Skip to content

Remote Optimization Example

Robert Carlsen edited this page May 25, 2016 · 1 revision

Performing optimizations with remote execution allows you to farm out the work of running simulations to many machines in parallel. the pswarmdriver tool supports sending its objective evaluations (i.e. Cyclus simulations) to a running cloudlus server. This guide assumes you are familiar with running optimizations locally (i.e. info in Simple-Optimization-Example) and have all the cloudlus tools installed and have the binaries on your $PATH.

Setup the Server

First, you need to set up a cloudlus server running in a location where your workers can reach it over the network (i.e. a cloud virtual server, etc.). Just copy the cloudlus binary to the server and start it running on the port you want:

$ scp $(which cloudlus) your-server.com:./
$ ssh [email protected]
$ cloudlus -addr=0.0.0.0:4242 serve -dblimit 2000 &> server.log &
$ exit

The 0.0.0.0 address tells the server to accept incoming requests from any ip address, and the (arbitrarily) chosen port is 4242. Note - you can use your local machine as the server with external workers, but you need to be sure all your workers have network access to the server (i.e. set up port-mapping, etc.)

Setup the Workers

Then you need to start up some workers. This step depends heavily on what type of computing infrastructure you are using to set up your workers. Each worker needs cyclus and cycobj commands installed and available on the $PATH. Options include:

  • If your cluster has a shared file-system you can install Cyclus and cycobj commands to a location there. Then you will need to make sure you add their install locations to the $PATH of the cloudlus workers.
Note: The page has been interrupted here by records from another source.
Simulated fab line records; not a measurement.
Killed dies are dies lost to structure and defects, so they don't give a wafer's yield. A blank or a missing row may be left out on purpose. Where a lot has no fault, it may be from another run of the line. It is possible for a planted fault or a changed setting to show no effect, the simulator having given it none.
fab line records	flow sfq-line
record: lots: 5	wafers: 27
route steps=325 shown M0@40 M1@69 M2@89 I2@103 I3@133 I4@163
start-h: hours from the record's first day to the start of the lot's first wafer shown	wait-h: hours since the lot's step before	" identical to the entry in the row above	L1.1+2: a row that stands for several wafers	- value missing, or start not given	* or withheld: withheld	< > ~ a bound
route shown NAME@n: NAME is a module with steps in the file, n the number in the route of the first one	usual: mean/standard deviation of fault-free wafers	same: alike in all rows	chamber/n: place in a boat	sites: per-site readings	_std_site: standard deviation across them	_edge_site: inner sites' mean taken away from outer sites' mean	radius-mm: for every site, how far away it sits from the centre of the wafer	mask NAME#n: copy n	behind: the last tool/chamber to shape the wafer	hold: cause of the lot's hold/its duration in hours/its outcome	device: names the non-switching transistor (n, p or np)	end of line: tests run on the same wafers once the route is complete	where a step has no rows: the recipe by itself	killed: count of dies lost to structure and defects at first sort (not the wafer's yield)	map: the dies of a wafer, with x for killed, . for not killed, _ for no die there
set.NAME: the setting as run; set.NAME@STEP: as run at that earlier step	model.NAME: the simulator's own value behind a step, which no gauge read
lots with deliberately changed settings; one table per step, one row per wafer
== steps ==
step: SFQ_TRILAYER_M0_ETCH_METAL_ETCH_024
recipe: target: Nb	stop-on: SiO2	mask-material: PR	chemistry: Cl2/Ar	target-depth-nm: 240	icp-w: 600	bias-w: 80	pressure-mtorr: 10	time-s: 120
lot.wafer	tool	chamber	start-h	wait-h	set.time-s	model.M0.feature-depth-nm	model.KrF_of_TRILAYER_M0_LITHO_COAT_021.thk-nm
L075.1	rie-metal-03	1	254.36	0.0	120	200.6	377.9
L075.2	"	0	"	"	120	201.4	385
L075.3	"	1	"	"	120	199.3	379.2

  • You can use something like cde (http://www.pgbovine.net/cde.html) to package up a cyclus/cycobj environment from your local machine that you copy to each worker.

For a high-throughput HT-Condor environment with a shared file-system, you might create a condor submit file like this:

universe = vanilla
executable = runfile.sh
transfer_input_files = init.sh
should_transfer_files = yes
when_to_transfer_output = ON_EXIT_OR_EVICT
output = worker.$(PROCESS).output
error = worker.$(PROCESS).error
log = workers.log
Disk = 1048576
request_cpus = 1
request_memory = 1024
Rank = KFlops
+is_resumable = true
requirements = OpSys == "LINUX" && Arch == "x86_64" && (OpSysAndVer =?= "SL6") && (IsDedicated == true)  && KFlops >= 300000

queue 300

where init.sh is:

#!/bin/bash

env PATH=$PATH:/path/to/shared/dir/with/cyclus/and/cycobj/ /path/to/shared/dir/with/cloudlus -addr=your-server.com:4242 work -whitelist=cyclus,cycobj

and cloudlus is just the cloudlus binary. Then you would run condor_submit [your-condor-submit-file] to queue up 300 workers.

Running the Optimization

Then you can start an optimization by running something like this:

$ pswarmdriver -addr=your-server.com:4242 -scen=my-scen-file.json &> optim.log

You can follow summary stats/progress of the running jobs/simulations on the server dashboard by visiting http://your-server.com:4242 in a web browser.

Try it All Locally

If you don't have access to external computational resources and just want to test the remote execution setup out locally, you are in luck. All you have to do (assuming Cyclus and cloudlus are installed and on your $PATH) is run:

$ cloudlus serve &> server.log &
$ cloudlus work &> worker1.log &
$ pswarmdriver -addr=127.0.0.1:9875 -scen=my-scen-file.json &> optim.log

Note that 127.0.0.1 means "the local machine" in networking lingo and port 9875 is the port cloudlus defaults to if you don't specify one manually. You can then watch your worker1.log file fill up with output from the cyclus simulations being run by the pswarm optimizer. You can start up as many workers as you like:

$ cloudlus work &> worker2.log &
$ cloudlus work &> worker3.log &
$ cloudlus work &> worker4.log &
$ cloudlus work &> worker5.log &
$ cloudlus work &> worker6.log &
...

and the parallelism will be utilized automatically by the optimizer and cloudlus server.